House Plant Maintenance in the Frozen North

It’s December, a dreary, cold, dark month here in the frozen north and if forecasts are right by the time you read this we will have some plowable snow on the ground. All of that makes for some very unhappy tropical plants.

This is my “sunniest” and warmest window so this is where all the plants that need the most sun go. Regardless, I am still getting a decent amount of leaf drop from most of the plants here.

The croton hold their foliage well. For everything else, (tropical hibiscus, variegated lemon and that very sad oxalis in the first photo), I might as well get a leaf blower in here.

In early morning, when it’s quiet, I can actually hear the falling leaves. It’s almost funny.

Fortunately most of these plants have enough leaves to survive the winter. And the oxalis are bulb-like, so they can go dormant and revive in the spring.

But when I talk about houseplant maintenance–or say that my plants emphatically do not grow here in the frozen north in the winter–perhaps this gives you a better idea of what I mean.

2 thoughts on “House Plant Maintenance in the Frozen North

  1. tonytomeo December 12, 2022 / 11:53 pm

    Well, even here and farther south, where such plants live outside in home gardens and landscapes, they do not grow much, if at all, through winter. It is natural for most to be dormant at that time. Only a few of the most tropical sorts try to grow through winter. My blue ginger is trying to grow right now, and it is not going well.

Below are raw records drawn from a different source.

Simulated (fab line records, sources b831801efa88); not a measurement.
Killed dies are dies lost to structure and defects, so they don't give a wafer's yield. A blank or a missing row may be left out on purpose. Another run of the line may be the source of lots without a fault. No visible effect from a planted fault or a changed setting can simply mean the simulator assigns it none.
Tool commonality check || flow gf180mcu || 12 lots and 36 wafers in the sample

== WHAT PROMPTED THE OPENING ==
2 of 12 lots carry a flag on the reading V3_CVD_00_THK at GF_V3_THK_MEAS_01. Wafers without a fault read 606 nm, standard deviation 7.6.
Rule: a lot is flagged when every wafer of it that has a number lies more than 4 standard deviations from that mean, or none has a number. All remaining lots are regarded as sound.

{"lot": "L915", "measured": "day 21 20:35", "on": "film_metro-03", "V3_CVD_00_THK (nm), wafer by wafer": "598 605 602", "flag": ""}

  2. gardendaze December 13, 2022 / 4:28 am

    You probably don’t spend too much time on Instagram. Lately, neither do I. But last winter, there was this whole group of house plant people trying to debunk the idea that houseplants don’t grow much in winter. It really got tedious. It was nothing but reel after reel of leaves unfurling.

    So, yes, of course, even I will have an occasional new leaf in the winter. But it’s not as if it’s natural for that to be the true growth habit in winter, as you say.